This branch of psychology involves not just the learning process of early childhood and adolescence but includes the social, emotional, and cognitive processes that are involved in learning throughout the entire lifespan.

The field of educational psychology incorporates a number of other disciplines, including developmental psychology, behavioral psychology, and cognitive psychology.


8 Things to Know About Educational Psychology

Topics of Interest

In today's complex educational system, educational psychologists work with educators, administrators, teachers, and students to learn more about how to help people learn best.

This often involves finding ways to identify students who may need extra help, developing programs aimed at helping students who are struggling, and even creating new learning methods.

Some of the different topics that educational psychologists are interested in include:

  • Educational Technology: Looking at how different types of technology can help students learn
  • Instructional Design: Designing learning materials
  • Special Education: Helping students who may need specialized instruction
  • Curriculum Development: Creating curriculums can maximize learning
  • Organizational Learning: Studying how people learn in organizational settings
  • Gifted Learners: Helping students who are identified as gifted learners

Significant Figures

Throughout history, a number of figures have played an important role in the development of educational psychology. Some of these well-known individuals include:

  • John Locke: An English philosopher who suggested the concept of tabula rasa, or the idea that the mind is essentially a blank slate at birth that knowledge is then developed through experience and learning.
  • William James: An American psychologist who was also known for his series of lectures titled "Talks to Teachers on Psychology," which focused on how teachers could help students learn.
  • Alfred Binet: A French psychologist who developed the first intelligence tests.
  • John Dewey: An influential American psychologist and educational reformer who wrote extensively about progressive education and the importance of learning through doing.
  • Jean Piaget: A Swiss psychologist who is best known for his highly influential theory of cognitive development.
  • B.F. Skinner: An American behaviorist who introduced the concept of operational conditioning. His research on reinforcement and punishment continues to play an important role in education today.

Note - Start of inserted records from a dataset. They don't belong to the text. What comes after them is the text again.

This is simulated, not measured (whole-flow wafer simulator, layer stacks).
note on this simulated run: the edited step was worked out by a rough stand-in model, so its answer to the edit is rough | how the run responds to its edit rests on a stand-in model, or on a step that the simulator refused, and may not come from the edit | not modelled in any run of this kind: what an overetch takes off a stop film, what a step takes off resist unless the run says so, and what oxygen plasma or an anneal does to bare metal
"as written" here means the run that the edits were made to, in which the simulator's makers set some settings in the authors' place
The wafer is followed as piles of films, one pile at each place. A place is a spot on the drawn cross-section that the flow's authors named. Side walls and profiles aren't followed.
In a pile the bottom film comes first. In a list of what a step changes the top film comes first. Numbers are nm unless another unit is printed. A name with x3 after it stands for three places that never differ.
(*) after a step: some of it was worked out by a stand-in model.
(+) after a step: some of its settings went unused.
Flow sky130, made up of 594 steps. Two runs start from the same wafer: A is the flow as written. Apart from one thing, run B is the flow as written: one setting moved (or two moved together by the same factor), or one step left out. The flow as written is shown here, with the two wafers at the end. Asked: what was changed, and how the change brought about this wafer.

Educational psychology is a relatively young subfield that has experienced a tremendous amount of growth in recent years. Psychology did not emerge as a separate science until the late 1800s, so earlier interest in educational psychology was largely fueled by educational philosophers.

Many regard philosopher Johann Herbart as the "father" of educational psychology.

Herbart believed that a student's interest in a topic had a tremendous influence on the learning outcome and believed that teachers should consider this interest along with prior knowledge when deciding which type of instruction is most appropriate.

Later, psychologist and philosopher William James made significant contributions to the field. His seminal 1899 text Talks to Teachers on Psychology is considered the first textbook on educational psychology.

Around this same period, French psychologist Alfred Binet was developing his famous IQ tests. The tests were originally designed to help the French government identify children who had developmental delays to create special education programs.

In the United States, John Dewey had a significant influence on education.

Dewey's ideas were progressive, and he believed that schools should focus on students rather than on subjects. He advocated active learning and believed that hands-on experience was an important part of the learning process.

More recently, educational psychologist Benjamin Bloom developed an important taxonomy designed to categorize, and describe different educational objectives. The three top-level domains he described were cognitive, affective, and psychomotor learning objectives.

Major Perspectives

As with other areas of psychology, researchers within educational psychology tend to take on different perspectives when considering a problem.

  • The behavioral perspective suggests that all behaviors are learned through conditioning. Psychologists who take this perspective rely firmly on the principles of operant conditioning to explain how learning happens. For example, teachers might give out tokens that can be exchanged for desirable items such as candy and toys to reward good behavior. While such methods can be useful in some cases, the behavioral approach has been criticized for failing to account for such things as attitudes, cognitions, and intrinsic motivations for learning.
  • The developmental perspective focuses on how children acquire new skills and knowledge as they develop. Jean Piaget's famous stages of cognitive development are one example of an important developmental theory looking at how children grow intellectually. By understanding how children think at different stages of development, educational psychologists can better understand what children are capable of at each point of their growth. This can help educators create instructional methods and materials best aimed at certain age groups.
  • The cognitive perspective has become much more widespread in recent decades, mainly because it accounts for how things such as memories, beliefs, emotions, and motivations contribute to the learning process. Cognitive psychology focuses on understanding how people think, learn, remember, and process information. Educational psychologists who take a cognitive perspective are interested in understanding how kids become motivated to learn, how they remember the things that they learn, and how they solve problems, among other things.
  • The constructivist approach is one of the most recent learning theories that focus on how children actively construct their knowledge of the world. Constructivism tends to account more for the social and cultural influences that impact how children learn. This perspective is heavily influenced by the work of psychologist Lev Vygotsky, who proposed ideas such as the zone of proximal development and instructional scaffolding.

While educational psychology may be a relatively young discipline, it will continue to grow as people become more interested in understanding how people learn. APA Division 15, devoted to the subject of educational psychology, currently lists more than 2,000 members.